Markets bounce on news of Spanish rescue
by Daniel Mason
Global stock markets have reacted positively to the bail-out of Spanish banks – worth up to €100bn – that was agreed by eurozone finance ministers at the weekend.
By 11am CEST, Spain's IBEX index of leading shares had jumped by 3.7 per cent, while the yield on 10-year Spanish bonds – the putative cost of government borrowing – declined, indicating widespread relief that action was being taken to shore up the country's ailing banks. Italian bonds also rallied.

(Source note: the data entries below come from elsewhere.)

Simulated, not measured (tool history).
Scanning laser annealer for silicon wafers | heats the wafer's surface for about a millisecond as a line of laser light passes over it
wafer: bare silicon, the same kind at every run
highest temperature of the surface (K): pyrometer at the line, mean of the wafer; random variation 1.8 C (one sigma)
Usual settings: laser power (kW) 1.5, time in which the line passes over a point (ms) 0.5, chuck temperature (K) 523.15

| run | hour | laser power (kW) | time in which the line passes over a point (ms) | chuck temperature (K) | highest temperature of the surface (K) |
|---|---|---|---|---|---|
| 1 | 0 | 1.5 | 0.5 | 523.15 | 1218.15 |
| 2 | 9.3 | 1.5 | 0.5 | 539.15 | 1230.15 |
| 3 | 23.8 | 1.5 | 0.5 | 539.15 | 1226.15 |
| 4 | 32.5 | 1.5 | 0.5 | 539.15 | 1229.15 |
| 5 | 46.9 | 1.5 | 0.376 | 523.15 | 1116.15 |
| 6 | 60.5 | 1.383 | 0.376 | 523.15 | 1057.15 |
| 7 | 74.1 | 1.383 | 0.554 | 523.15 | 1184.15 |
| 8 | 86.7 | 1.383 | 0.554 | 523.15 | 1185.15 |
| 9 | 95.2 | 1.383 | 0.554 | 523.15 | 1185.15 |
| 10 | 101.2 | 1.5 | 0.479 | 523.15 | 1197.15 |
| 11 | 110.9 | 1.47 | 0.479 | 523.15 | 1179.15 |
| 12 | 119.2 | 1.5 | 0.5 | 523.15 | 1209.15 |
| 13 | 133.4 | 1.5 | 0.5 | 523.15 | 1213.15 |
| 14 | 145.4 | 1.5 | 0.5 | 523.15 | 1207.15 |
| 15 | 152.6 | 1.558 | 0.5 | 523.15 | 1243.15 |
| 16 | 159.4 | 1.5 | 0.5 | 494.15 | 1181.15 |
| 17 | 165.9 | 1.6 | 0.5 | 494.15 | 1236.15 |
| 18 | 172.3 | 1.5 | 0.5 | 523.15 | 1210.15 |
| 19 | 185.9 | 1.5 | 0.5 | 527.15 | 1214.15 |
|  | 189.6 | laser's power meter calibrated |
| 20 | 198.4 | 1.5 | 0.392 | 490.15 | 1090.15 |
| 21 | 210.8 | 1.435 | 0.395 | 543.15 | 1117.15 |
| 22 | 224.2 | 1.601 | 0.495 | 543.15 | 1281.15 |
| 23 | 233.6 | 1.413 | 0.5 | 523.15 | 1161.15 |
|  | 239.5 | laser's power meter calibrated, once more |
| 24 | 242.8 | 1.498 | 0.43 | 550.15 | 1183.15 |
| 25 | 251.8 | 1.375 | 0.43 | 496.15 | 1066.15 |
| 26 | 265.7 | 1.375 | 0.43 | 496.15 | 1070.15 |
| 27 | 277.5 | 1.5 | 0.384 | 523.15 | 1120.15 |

The United Kingdom's FTSE 100 index was up 1.38 per cent, the DAX in Germany surged 2.02 per cent, the FTSE MIB rose 1.74 per cent, and France CAC was up 1.93 per cent. Asian markets were also boosted, with the Nikkei in Japan up 2 per cent and the Hang Seng in Honk Kong rising 2.4 per cent.
Spain is the fourth eurozone country to seek a European Union bail-out since the onset of the crisis, but Prime Minister Mariano Rajoy portrayed the decision to request aid as a victory for the credibility of the euro. He said Spain had avoided the need for a full rescue on the scale of Greece, Ireland and Portugal – and the stringent conditions that applied to those countries' EU and International Monetary Fund programmes – because of the structural reforms and austerity measures his government had already put in place.
Emphasising that the loans would be purely for the recapitalisation of Spanish banks, rather than a bail-out of the sovereign, Rajoy said: "Because we had been doing our homework for five months, what did happen, was the opening of a line of credit for our financial system." However, the funds will be channelled through the government, adding to its public debt, which stood at 69 per cent of gross domestic product last year.
It is not yet clear exactly how much of the €100bn offered by the eurozone Spain will actually need, with independent assessments of banks' requirements due in the next few days. Explaining why the figure of €100bn was identified before the assessments were completed, a spokesman for EU economic commissioner Olli Rehn said today: "Cleary the Eurogroup wanted to cover all eventualites, even under the most adverse scenarios." An earlier report by the IMF suggested Spain would need at least €40bn to recapitalise its banks.
The money will come either from the EU's temporary bail-out fund, the European Financial Stability Facility, or from the new permanent European Stability Mechanism that is due to come into force in July. Finland has asked for extra guarantees if the EFSF is used. The rescue will be overseen by the IMF, the Eurogroup and the European Central Bank, Spain's EU commissioner Joaquín Almunia told Cadena Ser radio today. "When people lend money, they never do it for free. They want to know what is done with the money," he said.